BRUSSELS — Jordan Bardella is jumping from one cordon sanitaire to another.
After seeing his far-right National Rally blocked from power in France, Bardella is now watching rivals in the European Parliament trying to stop his new Patriots of Europe faction from chairing two parliamentary committees.
When the groups in the Parliament met on Monday evening to decide who will chair the powerful committees, the Patriots chose to lead the transport and culture committees, as first reported by POLITICO. But when those committees meet for the first time on July 23 to formally choose their leadership, other groups are expected to put up candidates to block the Patriots.
“I expect the democratic forces in Parliament to ensure that the new Russian-friendly group is not allowed to participate in shaping the European Parliament,” said Katarina Barley, a German social democrat MEP. “The firewall to the far right must stand firm. No official positions, such as committee chairs, may go to members of this group,” she said in a statement to POLITICO.

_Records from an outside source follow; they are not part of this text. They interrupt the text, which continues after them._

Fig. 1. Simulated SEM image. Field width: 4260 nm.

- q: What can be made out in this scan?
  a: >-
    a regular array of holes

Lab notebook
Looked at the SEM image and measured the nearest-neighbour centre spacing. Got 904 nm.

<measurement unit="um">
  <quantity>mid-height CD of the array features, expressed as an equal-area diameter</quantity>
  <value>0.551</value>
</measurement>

The same thing happened five years ago when centrist groups imposed a cordon sanitaire on the Patriots’ predecessor, Identity & Democracy, thwarting that group’s plans to lead the agriculture and legal affairs committees. The firewall extended to vice-chair positions last time around.
Speaking before the deal was struck, Jean-Paul Garraud, a senior National Rally MEP, said: “We are here in a sort of temple of democracy and those who permanently lecture us set against us a rule which is totally anti-democratic … it’s totally unacceptable.”
“With the evolution of the political landscape it seems to me very difficult to impose this very undemocratic functioning on us today,” he said, adding that the Patriots represent millions of EU voters. The group may be new, but it’s the third-largest in the Parliament and has 84 MEPs from parties in 12 countries.
Scrap over civil liberties
Monday night’s deal raised the prospect of the hard-right European Conservatives and Reformists — the home of Giorgia Meloni’s Brothers of Italy and Poland’s Law & Justice — chairing the civil liberties committee (LIBE), which handles sensitive topics such as the rule of law and migration.
That spooked MEPs on the left.
German liberal MEP Moritz Körner said: “Meloni’s and [PiS leader Jarosław] Kaczyński’s MEPs are not fit to protect fundamental rights and the rule of law, they are not the right people to chair the LIBE committee.”
On Tuesday, the biggest group in the Parliament — the conservative European People’s Party — struck an informal deal with the ECR under which they will swap control of two of the committees allocated to them in the broader package. Under the deal, the ECR would take control of the agriculture committee and the EPP would chair the civil liberties committee.
“There was quite a lot of dissatisfaction among colleagues about an ECR chair in the civil liberties committee,” said one EPP MEP, granted anonymity to speak candidly about internal discussions.
However, the EPP’s deal with the ECR enraged the liberal Renew group (now the Parliament’s fifth-largest grouping).
“Renew is outraged to see EPP preferring making dirty deals instead of sticking to our common lines,” a Renew official said, speaking on condition of anonymity to speak freely.
The official said the group could even withdraw its support for the EPP’s Ursula von der Leyen as the next Commission president, and for Roberta Metsola as European Parliament president, due to the deal.
Two people with knowledge of a meeting that Metsola held Tuesday with the Renew group said the liberal MEPs conditioned their support for her continuing as Parliament president on Renew’s getting the LIBE committee for themselves.
“We would expect that EPP just says NO to ECR instead of serving them,” the Renew official wrote in a message.
Who wants what?
Under the deal struck Monday, the EPP got the first pick of committees to chair, and plumped for the one that deals with industry, research and energy, which is set to play a mighty role in the next legislature as the European Commission changes the Green Deal into more of an industrial strategy.
It also asked for the foreign affairs committee, and for those covering fisheries, budgetary control, constitutional affairs, and health.
The Socialists and Democrats group’s first pick was the environment committee, which has been led by Renew since 2019. The S&D also picked committees on economic and monetary affairs, trade, regional development, and women’s rights and gender equality.
The ECR claimed the budget committee, which their Flemish MEP Johan Van Overtveldt currently leads, as well as the petitions committee.
The Greens want to keep the internal market committee that their German MEP Anna Cavazinni currently leads, and also want to take control of the subcommittee on human rights, currently led by S&D. Under the provisional deal, the Greens have no vice-chairs of the environment committee.
The Left will take the subcommittee on tax matters and the employment committee.
Louise Guillot contributed reporting.